Question regarding custom language model

Hi Guys,

deepspeech --model models/output_graph.pbmm --alphabet models/alphabet.txt --lm models/lm.binary --trie models/trie --audio my_audio_file.wav

Can i use default output_graph.pbmm with my custom language model trained with few words?

Yes, you will just have to pass them as argument instead of the released language model and trie of course.

Hi,

Thank you very much!

  1. Can i use Deep Speech for Dialog management system? To be specific, dialog management system for conference. I need to train the models to recognise author names. How do i go about it? Is adding the names to language model sufficient or i need to have wav files of the name pronunciation?

  2. My second use case is giving commands to robot. I want to train my language model with small set of data, so it recognises accurately. Is there any documentation on trie creation? ‘python util/taskcluster.py --target .’ downloads and extracts native_client.tar.xz, but i do not find generate_trie to run ’ ./generate_trie alphabet.txt lm.binary vocab.txt trie’ . Am i missing something?

  3. To tackle the problem mentioned above, i used native_client.tar.xz of v0.1.1, and was able to create trie file for my vocabulary. My vocabulary had just 20 words. Eg: javascript, move right etc., I used the default ‘output_graph.pbmm’ with language and trie which i created. Didn’t get the expected result. Is it because i used native_client.tar.xz of older version? If so, how do i create trie from latest version of native_client?

The model is not able to provide anything that would allow to differentiate any speaker

Yes, it’s all extensively documented, read data/lm/README.md and also read the tutorial made by @elpimous_robot on the forum. Just pay attention, trie creation evolved a bit, so you might have to adapt / update somme command line. Content from data/lm/README.md is accurate and uptodate.

1 Like

Which problem are you referring to ? What are the results you were expecting ?

Please report issues about v0.3.0, because v0.1.1 is now way different and too old.

I do not want it to recognise the speaker.

Lets say the conversation goes like this:
Eg: Could you fetch me papers by ‘Narayan’

In my case, i want it to recognise a lot of name, say 500!! Is it sufficient if i train language model with 500 names?

My test audio file had ‘javascript move right’
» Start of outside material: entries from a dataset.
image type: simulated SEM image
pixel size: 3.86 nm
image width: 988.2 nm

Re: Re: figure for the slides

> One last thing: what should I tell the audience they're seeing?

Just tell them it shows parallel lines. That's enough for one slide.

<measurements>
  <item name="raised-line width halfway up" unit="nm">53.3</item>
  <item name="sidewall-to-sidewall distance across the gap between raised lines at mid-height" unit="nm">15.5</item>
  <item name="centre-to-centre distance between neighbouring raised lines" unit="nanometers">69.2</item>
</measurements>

Result: javas cript more right

Thank you very much!

I can’t guarantee anything, but it’s obvious that this should help. Maybe you might need to tweak some of the hyper-parameters being used client-side, as well, like lm weights and stuff.

Thank you.

I read few queries on DeepSpeech not processing longer files. Reason for it mentioned was ‘audio files that are sentence length, 4-5 seconds audio’ . Is it still the case with latest version?

On the page i read i can extend the pre-trained model using checkpoint. I would like to use 60 mins long podcast to train the model. Is it possible? should i cut the audio into sentence chunk? if so, what is the recommended length?